Evaluating a PEO
There are an array of issues to consider when evaluating a co-employment arrangement. The business owner will receive great value from such a relationship if they are able to discern a few key items.
As a business owner, it is imperative to understand the parameters in which you are being measured by a potential business partner. In a sense, are you helping or hurting “the pool” you are about to join? If insurance arbitrage is your goal, I urge you to consider if this is truly a long term solution for your business. Here are four things to consider:
1. Did your health insurance rates rise more than 11% in 2006? The national average rate increase was 11%, either you beat that or fell victim to a heftier increase than the average. Do you see the Professional Employment Organization (PEO) as a way to hedge that increase? It may for a year or two, but consider all of the other companies that also are joining the PEO for the same exact reason. Eventually, you will become the healthier risk in the pool yet paying the same rates as the unhealthy groups. On average, the rate increases that most PEO’s are experiencing are right in line with the national average. 
2. Have you experienced significant claims within the last 2 years with regards to workers compensation? If not, the same risk pool concept applies. You are bearing the brunt and potentially overpaying in premium to insure riskier groups that may have unsafe practices. If you have had substantial claims, this may be a strategy to consider as a way to hedge future premium increases. Provided the PEO will underwrite your group favorably and accept you as a client, you gain access to the PEO’s expertise to form a sound safety plan and implement better practices for the future and at the same time shield yourself from the high premiums. Once the risk has been improved and you leave the PEO, you gain a brand new experience modifier as if you were new business with no prior workers comp experience.

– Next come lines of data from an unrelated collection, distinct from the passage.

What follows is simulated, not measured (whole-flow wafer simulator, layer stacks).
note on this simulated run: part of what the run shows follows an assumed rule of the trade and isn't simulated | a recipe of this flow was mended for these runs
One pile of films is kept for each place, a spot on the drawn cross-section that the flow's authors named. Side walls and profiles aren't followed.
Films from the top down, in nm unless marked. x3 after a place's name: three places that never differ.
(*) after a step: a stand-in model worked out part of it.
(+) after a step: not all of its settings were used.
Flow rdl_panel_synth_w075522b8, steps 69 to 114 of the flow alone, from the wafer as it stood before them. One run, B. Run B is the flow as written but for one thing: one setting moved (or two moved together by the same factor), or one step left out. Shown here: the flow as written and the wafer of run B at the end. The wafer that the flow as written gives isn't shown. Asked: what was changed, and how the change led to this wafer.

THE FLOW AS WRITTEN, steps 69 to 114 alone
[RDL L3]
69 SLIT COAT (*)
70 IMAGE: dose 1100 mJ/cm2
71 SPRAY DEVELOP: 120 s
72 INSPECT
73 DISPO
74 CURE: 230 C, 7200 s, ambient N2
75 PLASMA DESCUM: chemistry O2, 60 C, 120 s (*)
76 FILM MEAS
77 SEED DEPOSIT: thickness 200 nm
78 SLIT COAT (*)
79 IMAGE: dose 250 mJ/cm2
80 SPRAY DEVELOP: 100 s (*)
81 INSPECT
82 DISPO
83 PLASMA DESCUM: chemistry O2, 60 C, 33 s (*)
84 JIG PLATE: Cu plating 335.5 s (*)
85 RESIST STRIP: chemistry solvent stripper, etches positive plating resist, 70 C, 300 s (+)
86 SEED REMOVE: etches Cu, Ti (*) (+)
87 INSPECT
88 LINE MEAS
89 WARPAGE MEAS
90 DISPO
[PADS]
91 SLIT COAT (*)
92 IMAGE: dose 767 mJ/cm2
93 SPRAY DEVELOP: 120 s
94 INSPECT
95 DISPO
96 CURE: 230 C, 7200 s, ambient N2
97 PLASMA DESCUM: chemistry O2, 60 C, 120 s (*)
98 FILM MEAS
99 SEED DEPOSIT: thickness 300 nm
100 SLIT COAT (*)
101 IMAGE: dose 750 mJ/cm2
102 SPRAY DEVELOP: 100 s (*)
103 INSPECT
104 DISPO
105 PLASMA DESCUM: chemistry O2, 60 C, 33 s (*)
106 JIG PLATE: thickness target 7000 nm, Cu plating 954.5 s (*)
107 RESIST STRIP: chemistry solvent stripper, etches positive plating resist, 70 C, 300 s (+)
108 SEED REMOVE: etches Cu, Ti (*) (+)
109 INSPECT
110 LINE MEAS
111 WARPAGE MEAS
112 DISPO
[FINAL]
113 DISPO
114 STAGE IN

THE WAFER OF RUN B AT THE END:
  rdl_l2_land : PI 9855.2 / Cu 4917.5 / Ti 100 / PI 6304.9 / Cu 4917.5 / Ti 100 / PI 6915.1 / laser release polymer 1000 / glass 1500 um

3. What is your State Unemployment Rate and will the PEO provide credits once the limits are met? Once again, is your rate better or worse than the PEO? If it is worse, you can save significant dollars in utilizing a PEO to shelter your from SUI tax. If your rate is better than the PEO, you are helping them lower their rate for the rest of their clients and paying more than needed if you were not on a PEO. Usually the SUI limits are met fairly early in the year, in fact, employers are taxed on the first 9k of wages for each employee. Will you stop paying SUI after your company meets these limits within the PEO?
4. Will the PEO break out the cost for each service in your proposal? Will you be able to see the cost of benefits, workers comp, and administration separately? Is this broken down as a percentage of payroll or a flat dollar amount? If the PEO will not break fees out as a flat dollar amount, ask for a credit in fees. You shouldn’t have to pay more in fees simply because you give your employees a raise. With the increasing complexity of business decisions, partnering with the right PEO solution is a strategic decision that may enable the growth of your business. Consider the PEO a partner to your company rather than a mere vendor of services but make sure to understand all of the aspects before making this decision. In this light you will be growing the value of your employees and your business to your customers.